Viewing a Lagrangian inverse problem as a MAP estimator

\[\newcommand{\bs}{\boldsymbol} \newcommand{\ud}{\mathrm{d}} \newcommand{\Rbb}{\mathbb{R}} \newcommand{\Cbb}{\mathbb{C}} \newcommand{\tinv}[1]{\frac{1}{#1}} \newcommand{\indep}{\perp \!\! \perp}\]

In the following derivations, we show that the typical regularised inverse problem to recover a quantity $\bs x \in \Rbb^N$ from noisy observations of the form $\bs y = \bs{Hx} + \bs n \in \Cbb^M$ with additive noise $\bs n \in \Cbb^M$ corresponds to the maximum a posteriori (MAP) estimator when a prior distribution \(p(\bs x) = e^{-\theta \| \bs{\Psi x} \|_1}\) is assumed on the data:

\[\begin{align} \hat x_{\text{MAP}} &= \mathrm{argmax}_{\bs x}~ p(\bs x|\bs y) = \mathrm{argmax}_{\bs x}~ \frac{p(\bs y|\bs x) p(\bs x)}{p(\bs y)} \underset{p(\bs y) \indep \bs x}{=} \mathrm{argmax}_{\bs x}~ p(\bs y|\bs x) p(\bs x) \\ &= \mathrm{argmax}_{\bs x}~ e^{-\tinv 2 \|\bs y-\bs{Hx}\|_2^2} e^{-\theta \|\bs{\Psi x}\|_1} = \mathrm{argmax}_{\bs x}~ e^{-\tinv 2 \|\bs y-\bs{Hx}\|_2^2 -\theta \|\bs{\Psi x}\|_1} \\ &= \mathrm{argmax}_{\bs x}~ \log \big(e^{-\tinv 2 \|\bs y-\bs{Hx}\|_2^2 -\theta \|\bs{\Psi x}\|_1} \big) \\ &= \mathrm{argmin}_{\bs x}~ \underbrace{\tinv 2 \|\bs y-\bs{Hx}\|_2^2}_{\text{Data fidelity}} + \underbrace{\theta \|\bs{\Psi x}\|_1}_{\text{Regularization}}. \end{align}\]

Additionnally, we define Bayesian point estimators that arise from the decision ``what point $\hat{\bs x} \in \Rbb^N$ summarises $\bs x|\bs y$ best?’’. The optimal decision under uncertainty is

\[\begin{equation*} \hat{\bs x}_L = \mathrm{argmin}_{\bs u \in \Rbb^N}~ \mathbb{E}[L(\bs u,\bs x)|\bs y] = \mathrm{argmin}_{\bs u \in \Rbb^N}~ \int L(\bs u,\bs x) p(\bs x|\bs y) \ud \bs x \end{equation*}\]
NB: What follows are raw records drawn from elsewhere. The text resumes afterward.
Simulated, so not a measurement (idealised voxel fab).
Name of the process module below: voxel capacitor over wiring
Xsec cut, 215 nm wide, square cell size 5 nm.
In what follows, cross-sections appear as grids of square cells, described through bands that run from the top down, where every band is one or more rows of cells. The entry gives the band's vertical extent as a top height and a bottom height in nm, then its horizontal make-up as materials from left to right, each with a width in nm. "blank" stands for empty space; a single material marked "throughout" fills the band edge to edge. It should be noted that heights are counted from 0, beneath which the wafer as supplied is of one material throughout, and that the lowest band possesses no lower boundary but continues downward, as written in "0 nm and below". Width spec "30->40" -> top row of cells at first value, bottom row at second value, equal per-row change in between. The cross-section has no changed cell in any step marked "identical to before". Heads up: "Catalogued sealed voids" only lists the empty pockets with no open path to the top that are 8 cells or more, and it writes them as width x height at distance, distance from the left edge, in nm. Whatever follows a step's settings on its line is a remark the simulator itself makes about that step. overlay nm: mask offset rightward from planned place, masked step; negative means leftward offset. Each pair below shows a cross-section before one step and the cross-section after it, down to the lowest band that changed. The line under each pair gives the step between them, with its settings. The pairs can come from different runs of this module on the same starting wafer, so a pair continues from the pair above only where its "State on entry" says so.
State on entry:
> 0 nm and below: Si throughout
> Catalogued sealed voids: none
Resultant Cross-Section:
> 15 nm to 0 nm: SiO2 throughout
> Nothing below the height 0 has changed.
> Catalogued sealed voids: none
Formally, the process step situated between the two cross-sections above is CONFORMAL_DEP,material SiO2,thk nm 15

where the loss $L(\bs u,\bs x)$ measures the “dissimilarity” between $\bs u$ and $\bs x$.

General desiderata:

  • $L(\bs u,\bs x) \ge 0,~ \forall \bs u, \bs x \in \Rbb^N$,
  • $L(\bs u,\bs x)=0 \Leftrightarrow \bs u=\bs x$,
  • $L$ strictly convex w.r.t. $\bs u$ (for estimator uniqueness).

Example:

The minimum mean square error (MMSE) estimator, taking \(L(\bs u,\bs x) = \|\bs u-\bs x\|_2^2\), is obtained as:

\[\begin{align*} \begin{split} \hat{\bs x}_{\text{MMSE}} &= \mathrm{argmin}_{\bs u}~ \int \|\bs u-\bs x\|_2^2 p(\bs x|\bs y) \ud \bs x \\ &\Leftrightarrow \int (\hat{\bs x}_{\text{MMSE}}-\bs x) p(\bs x|\bs y) \ud \bs x=0 \\ &\Leftrightarrow \hat{\bs x}_{\text{MMSE}} \underbrace{\int p(\bs x|\bs y) \ud \bs x}_{=1} = \int \bs x p(\bs x|\bs y) \ud \bs x \\ &\Leftrightarrow \hat{\bs x}_{\text{MMSE}} = \mathbb{E}[\bs x|\bs y]. \end{split} \end{align*}\]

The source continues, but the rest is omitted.